Dams and bridges have demanding working conditions. They’re under a lot of stress, managing insurmountable amounts of pressure…and they can’t take vacations. As many dams and bridges worldwide are nearing the end of their service lives, IoT and digital twins can come to the aid of engineers who are tasked with monitoring the condition of these vital structures, helping them to work smarter using real-time data analysis and to keep communities safer.
No matter where in the world a dam or bridge is located, the built infrastructure is subjected to the universal laws of physics and varying environmental impacts that cause erosion, rust and spauling, among other effects. Through storms, extreme temperatures, high winds, and even seismic shifts, dams and bridges must effectively endure forces of nature as well as the human impacts of vehicles and pollution.

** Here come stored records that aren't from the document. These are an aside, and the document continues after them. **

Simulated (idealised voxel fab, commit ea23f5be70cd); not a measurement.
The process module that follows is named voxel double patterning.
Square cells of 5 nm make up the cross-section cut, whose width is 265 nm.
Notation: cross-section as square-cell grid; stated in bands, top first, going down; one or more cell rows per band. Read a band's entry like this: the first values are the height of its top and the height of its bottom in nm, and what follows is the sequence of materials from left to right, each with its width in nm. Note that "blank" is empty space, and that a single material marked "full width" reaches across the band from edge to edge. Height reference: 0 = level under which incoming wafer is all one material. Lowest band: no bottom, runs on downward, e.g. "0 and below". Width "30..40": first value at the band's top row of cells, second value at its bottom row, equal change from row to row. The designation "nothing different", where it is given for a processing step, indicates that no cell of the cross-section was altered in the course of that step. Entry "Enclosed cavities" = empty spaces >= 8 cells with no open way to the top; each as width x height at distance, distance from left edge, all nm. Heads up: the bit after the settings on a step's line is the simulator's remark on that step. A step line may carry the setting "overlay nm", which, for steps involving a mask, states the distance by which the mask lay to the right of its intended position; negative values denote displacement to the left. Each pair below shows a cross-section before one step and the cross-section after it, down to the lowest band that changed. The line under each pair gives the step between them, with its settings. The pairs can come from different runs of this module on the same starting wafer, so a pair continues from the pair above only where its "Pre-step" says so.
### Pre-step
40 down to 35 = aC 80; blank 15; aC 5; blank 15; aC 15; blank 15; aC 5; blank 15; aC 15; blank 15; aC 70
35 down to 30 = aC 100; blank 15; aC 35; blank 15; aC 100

As climate change leads to increased frequency of extreme weather events that elevate risk factors (for example, floods), engineers who are entrusted with monitoring infrastructure need access to the most recent data to understand how these structures are performing in conditions that were not consider in the original design.
According to a 2021 United Nations report, many aging dams around the world were designed using historical hydrological data that may no longer be relevant or accurate to determine predictability and safety in the age of climate change. For most bridges, critical maintenance decisions are still based on statistical data stemming from the original engineering design of the structure, with most bridges engineered for a lifespan of 50 to 100 years.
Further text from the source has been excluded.